President Obama has spoken less about race than any other President in recent memory. Today's surprise speech on the Trayvon Martin case is a payment on that gross neglect against the debit on his account as the country's first black president.
Perhaps, President Obama just saw a private screening of the new Wolverine movie and felt especially heroic. Or maybe he simply woke up and realized that yes, he is President of the United States of America and has an obligation to speak on the national injustice that was George Zimmerman's acquittal. Obama is also a very smart man, one who is mindful of his historic legacy; history would not judge him kindly if he stood mute on the post civil rights equivalent of the Emmett Till case.
The divided response to Obama's speech will reveal what we already know. Black folks and others will be happy that for a few moments their shining black prince and superhero had arrived. The change we voted for was speaking to the White House press corps and the nation at large. Conservatives and the White Right will respond to Obama as though a leprechaun showed up at their private dinner party, took a crap on the floor, smiled at them, and then promptly exited the room without comment. Disbelief and rage.
For the Tea Party GOP, the very fact that a black man and his family are in the White House as something other than janitors or maids is unacceptable. Conservatives will rage against Obama's suggestion that he could have been Trayvon Martin and that the dead teenager could have also stood his ground against a stalking, vigilante, wannabe cop named George Zimmerman, the man who killed him in cold blood that rainy evening in Florida. The Obama derangement syndrome and mania of racism that has possessed the country's de facto White Political Party are a tired script which the White Right cannot escape.
Will Obama's speech on the Trayvon Martin verdict be all sound and fury signifying nothing? One more moment in the symbolic politics of the country's first black president which will ultimately not result in any structural or institutional challenge to white supremacy? The answer will most certainly be "yes". But, that does not mean that a little warmth, and a smile from the glow of the fantasy of what a Black President could have been--the brother who just spoke to the nation a few moments ago--is not appropriate and welcome.
10 comments:
Right after Obama's speech, there was some right wing crackpot on the radio screaming about how Obama never could have been Trayvon Martin because he's President and taxpayers spend billions of dollars for him to travel to Africa. Of course that was not even in the same solar system as the point Obama was actually making. The problem here is that Obama is speaking a language that people either can't or refuse to understand.

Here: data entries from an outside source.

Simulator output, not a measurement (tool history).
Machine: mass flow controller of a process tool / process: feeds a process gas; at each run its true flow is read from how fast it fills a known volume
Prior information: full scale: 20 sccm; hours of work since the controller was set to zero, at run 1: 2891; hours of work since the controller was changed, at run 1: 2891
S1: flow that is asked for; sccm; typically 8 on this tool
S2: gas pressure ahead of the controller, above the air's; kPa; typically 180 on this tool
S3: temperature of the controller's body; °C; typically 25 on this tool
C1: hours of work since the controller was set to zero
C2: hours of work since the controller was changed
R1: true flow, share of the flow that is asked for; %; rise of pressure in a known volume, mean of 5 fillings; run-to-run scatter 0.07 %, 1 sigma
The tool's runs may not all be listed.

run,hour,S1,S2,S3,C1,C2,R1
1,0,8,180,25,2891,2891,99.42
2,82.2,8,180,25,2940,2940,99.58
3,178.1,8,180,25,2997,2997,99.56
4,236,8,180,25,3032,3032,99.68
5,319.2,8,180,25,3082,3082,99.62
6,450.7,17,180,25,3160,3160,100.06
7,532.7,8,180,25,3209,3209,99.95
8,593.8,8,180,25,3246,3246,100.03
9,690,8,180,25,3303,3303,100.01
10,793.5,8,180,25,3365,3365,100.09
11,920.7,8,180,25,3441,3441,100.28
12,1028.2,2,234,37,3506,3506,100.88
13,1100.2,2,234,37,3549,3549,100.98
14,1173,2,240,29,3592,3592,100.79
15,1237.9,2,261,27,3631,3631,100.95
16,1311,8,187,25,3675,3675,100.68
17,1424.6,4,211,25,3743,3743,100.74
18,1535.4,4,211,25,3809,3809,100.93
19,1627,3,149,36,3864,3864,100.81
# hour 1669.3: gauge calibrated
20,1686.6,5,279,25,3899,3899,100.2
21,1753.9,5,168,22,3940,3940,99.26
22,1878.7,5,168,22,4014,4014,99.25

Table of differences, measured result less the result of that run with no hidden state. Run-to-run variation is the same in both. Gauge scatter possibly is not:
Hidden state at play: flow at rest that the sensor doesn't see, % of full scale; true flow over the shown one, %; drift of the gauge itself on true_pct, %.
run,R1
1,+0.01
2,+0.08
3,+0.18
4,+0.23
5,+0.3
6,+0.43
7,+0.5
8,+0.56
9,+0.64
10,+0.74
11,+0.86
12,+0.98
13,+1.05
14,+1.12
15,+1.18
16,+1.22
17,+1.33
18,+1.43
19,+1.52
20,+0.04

Ta-Nehesi Coates sums up the essence of the Trayvon Martin verdict:
When you have a society that takes at its founding the hatred and degradation of a people, when that society inscribes that degradation in its most hallowed document, and continues to inscribe hatred in its
laws and policies, it is fantastic to believe that its citizens will derive no ill messaging.
It is painful to say this: Trayvon Martin is not a miscarriage of American justice, but American justice itself. This is not our system malfunctioning. It is our system working as intended. To expect our juries, our schools, our police to single-handedly correct for this, is to look at the final play in the final minute of the final quarter and wonder why we couldn't come back
from twenty-four down.
To paraphrase a great man: We are what our record says we are. How can we sensibly expect different?
No matter what any black person, even one who is President of the United States, says about tragedies like this, it will never be understood, comprehended, or empathized with. In a society that wasn't racist, the injustice of this tragedy would be universally understood and dealt with appropriately. But in the current reality that is the United States, black people have no right to life, liberty, or the pursuit of happiness that white people are bound to respect. Speeches won't change that.
This is great writing Chauncey. We linked to it.
"The divided response to Obama's speech will reveal what we already know. Black folks and others will be happy that for a few moments their shining black prince and superhero had arrived. The change we voted for was speaking to the White House press corps and the nation at large. Conservatives and the White Right will respond to Obama as though a leprechaun showed up at their private dinner party, took a crap on the floor, smiled at them, and then promptly exited the room without comment. Disbelief and rage."
My thoughts are that this might be a palliative because federal charges will be difficult to bring but time will tell.
How kind. Appreciated. No federal charges. I am still mulling over what he said. Next week I will look at the actual text which is very important as he pulled one of his throw a bone to the post civil rights colorblind conservative moments in the speech as well. I tell folks, if you want to be serious about understanding political discourse look at the performance, its context, and how it was delivered and received. Then go to the text. The latter almost always tells you something very, very important.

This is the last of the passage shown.